Making ArgoCD 100x Faster 🚀

In September 2022, Cabify marked the end of an era by announcing a major shift: transitioning from deploying our services with an in-house CI/CD tool to embracing GitOps with ArgoCD*.

In essence, this move meant:

How it works

Setup Overview:

A manifest monorepo that provides an SSOT, improved team collaboration with a global visibility and easier migrations from the previous system.
Each Kubernetes cluster has its own ArgoCD instance.
Push-based model.
Use of App of Apps pattern.
Each application has its own code repository and its own manifest definition.
Application definitions inside the Monorepo are grouped by owner, service, and environment they belong to.

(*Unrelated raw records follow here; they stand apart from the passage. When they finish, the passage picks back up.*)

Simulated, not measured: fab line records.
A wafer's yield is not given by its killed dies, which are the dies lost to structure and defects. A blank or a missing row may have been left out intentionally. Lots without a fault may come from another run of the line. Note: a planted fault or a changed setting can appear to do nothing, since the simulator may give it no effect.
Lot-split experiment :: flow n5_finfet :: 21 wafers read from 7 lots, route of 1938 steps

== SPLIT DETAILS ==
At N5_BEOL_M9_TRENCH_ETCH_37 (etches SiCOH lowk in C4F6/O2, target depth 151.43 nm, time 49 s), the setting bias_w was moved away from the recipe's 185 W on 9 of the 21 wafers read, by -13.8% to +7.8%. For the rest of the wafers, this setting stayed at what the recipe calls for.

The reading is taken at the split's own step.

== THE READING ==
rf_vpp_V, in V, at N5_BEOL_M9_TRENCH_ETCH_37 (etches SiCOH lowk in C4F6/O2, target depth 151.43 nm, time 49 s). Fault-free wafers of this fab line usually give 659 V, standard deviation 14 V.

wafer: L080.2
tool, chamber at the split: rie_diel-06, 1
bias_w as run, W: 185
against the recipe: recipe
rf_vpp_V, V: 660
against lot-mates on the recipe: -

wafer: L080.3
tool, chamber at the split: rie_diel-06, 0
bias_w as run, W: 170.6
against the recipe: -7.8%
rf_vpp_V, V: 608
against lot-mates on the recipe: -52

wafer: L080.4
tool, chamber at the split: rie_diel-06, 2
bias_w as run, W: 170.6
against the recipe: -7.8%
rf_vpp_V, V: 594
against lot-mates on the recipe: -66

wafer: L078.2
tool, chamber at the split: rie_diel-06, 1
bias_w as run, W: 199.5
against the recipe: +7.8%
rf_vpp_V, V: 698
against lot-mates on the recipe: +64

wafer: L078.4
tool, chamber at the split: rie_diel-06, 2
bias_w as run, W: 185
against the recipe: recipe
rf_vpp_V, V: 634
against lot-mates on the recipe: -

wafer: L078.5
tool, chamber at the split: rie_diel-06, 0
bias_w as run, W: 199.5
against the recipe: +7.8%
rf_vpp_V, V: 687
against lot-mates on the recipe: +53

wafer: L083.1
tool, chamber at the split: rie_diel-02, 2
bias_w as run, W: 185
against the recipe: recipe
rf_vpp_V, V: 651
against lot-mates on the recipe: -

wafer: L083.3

And as it always is, in the beginning, ArgoCD ran flawlessly: it was fast, efficient, required minimal resources, and developers were highly satisfied but after two years and exponential growth in applications and clusters, teams began raising issues and questions about ArgoCD’s performance in our Kubernetes Testing Environments (KTEs)**.

Here’s the story of how we enhanced our ArgoCD performance by 100x and shared those improvements with the community

ℹ️
If you want to learn more about the journey we’ve taken to implement ArgoCD at Cabify, and KTEs check out the post “Scaling ArgoCD to 50+ Testing Environments.”

But…Wait! Who announced it?

Let me introduce you to who we are 😎!

We are the Developer Experience (DevX) Team at Cabify, a part of our Engineering organization dedicated to making life easier for developers. We’re here to streamline workflows, create tools, and optimize environments so our developers can focus on building amazing products for our users. In essence,

“We build products for those who build the product”

and yes! deployment is a fundamental part of our responsibilities.

The problem

At the beginning of 2024, it became increasingly common to encounter issues related to the performance of ArgoCD, particularly concerning application changes not being reflected in the target cluster.

This type of problem was twofold:

As the development loop expanded, teams took longer to validate their changes.
Most of the time in DevX was spent resolving these types of incidents rather than progressing on other initiatives.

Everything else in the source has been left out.